Today, aircraft hangar owners who pursue the risk assessment method may find that they don’t need a foam suppression system, which can save them a considerable amount of money upfront and headaches down the road. It all depends on the hazards and risks identified when the risk assessment team evaluates the hangar.

What Risk Management Elements Need to Be Documented & Considered?

According to NFPA 409, Section 4.2, there are 21 risk management elements to consider when determining the acceptable fire risk level:

  1. Type and quantity of fuel in the aircraft
  2. Type of operations and activities performed within the aircraft storage and service area
  3. Risk of flammable/combustible liquid spills and equipment or the process for containment and control
  4. Life safety aspects of an emergency event within the aircraft storage and service area
  5. Fire threat to the hangar occupants, exposed property or operations in aircraft storage, and service areas
  6. Continuity of service, operation, and the effects of business interruption, including the business or operational impact of a loss of aircraft (specifically military and unique aircraft)
  7. Quantity, size, and value of the aircraft within the hangar
  8. Size and value of the hangar
  9. Economic loss from loss of function or business interruption
  10. Economic loss from the value of equipment other than the aircraft or the hangar
  11. Regulatory and reputation impact
  12. Potential environmental impact
  13. Construction and compartmentation of the aircraft storage and service area
  14. Fire suppression and detection features provided for the aircraft hangar
  15. Response time by emergency forces to an alarm
  16. Local firefighting capabilities and resources
  17. Evaluation and acknowledgment of hull and hangar insurance representatives
  18. Redundant infrastructure, including off-site aircraft hangars to support operations
  19. Redundant equipment, including replacement aircraft and other equipment within the aircraft hangar or the aircraft
  20. Life safety of emergency responders, the general public, and occupants of aircraft storage and service areas and adjacent spaces
  21. Life cycle costs

By meticulously documenting and considering these factors, you can develop robust strategies to minimize fire risks, protect assets, and maintain the safety and continuity of aircraft storage and service operations.

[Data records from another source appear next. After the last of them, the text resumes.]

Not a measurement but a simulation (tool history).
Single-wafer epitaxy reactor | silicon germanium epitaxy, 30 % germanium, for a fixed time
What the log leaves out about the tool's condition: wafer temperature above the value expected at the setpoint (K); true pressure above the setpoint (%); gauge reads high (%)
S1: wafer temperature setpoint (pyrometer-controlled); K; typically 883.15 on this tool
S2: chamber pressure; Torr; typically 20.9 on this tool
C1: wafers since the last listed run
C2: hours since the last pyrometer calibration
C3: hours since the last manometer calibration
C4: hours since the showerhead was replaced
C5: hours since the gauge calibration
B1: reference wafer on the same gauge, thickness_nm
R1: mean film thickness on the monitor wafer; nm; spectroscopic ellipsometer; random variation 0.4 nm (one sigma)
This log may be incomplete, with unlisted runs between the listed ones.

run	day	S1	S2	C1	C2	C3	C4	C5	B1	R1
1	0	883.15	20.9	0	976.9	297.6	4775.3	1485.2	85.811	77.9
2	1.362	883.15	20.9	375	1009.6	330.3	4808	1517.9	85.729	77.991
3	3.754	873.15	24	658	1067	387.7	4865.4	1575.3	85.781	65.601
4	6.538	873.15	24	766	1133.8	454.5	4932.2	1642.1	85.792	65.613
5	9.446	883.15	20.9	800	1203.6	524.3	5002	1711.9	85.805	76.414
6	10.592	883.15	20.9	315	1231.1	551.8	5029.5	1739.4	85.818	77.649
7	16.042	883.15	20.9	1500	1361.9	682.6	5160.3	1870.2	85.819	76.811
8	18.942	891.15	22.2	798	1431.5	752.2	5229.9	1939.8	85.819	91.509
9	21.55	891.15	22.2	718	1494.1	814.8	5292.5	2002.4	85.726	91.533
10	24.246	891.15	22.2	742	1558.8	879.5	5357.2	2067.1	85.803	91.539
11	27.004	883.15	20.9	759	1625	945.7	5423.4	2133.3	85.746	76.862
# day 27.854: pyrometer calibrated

Who Performs an Aircraft Hangar Risk Assessment?

A multi-disciplinary team is responsible for conducting the aircraft hangar risk assessment. This team involves various stakeholders, including:

  • Fire protection engineers
  • Architects
  • Property managers
  • Aircraft operators
  • Airport directors/managers
  • Fire marshals
  • Building code officials

This team has the knowledge and experience to thoroughly evaluate and address diverse aspects of safety, structural design, operational procedures, and regulatory compliance relevant to aircraft hangars.

What Is the Process for an Aircraft Hangar Risk Assessment?

The aircraft hangar risk assessment involves nine key stages:

  1. Initiation
  2. Approval and planning
  3. Data gathering
  4. Qualitative analysis
  5. Balancing risk and protection
  6. Feasibility checks
  7. Approval and implementation
  8. Documentation and communication
  9. Ongoing maintenance and reevaluation

#1. Initiation

When building a new aircraft hangar, the owner must decide which fire suppression approach to pursue. To navigate this decision-making process, the owner will often engage with a fire protection engineer specializing in designing effective fire safety solutions. These professionals are equipped to discuss various options and help owners determine the most suitable strategy for their specific needs.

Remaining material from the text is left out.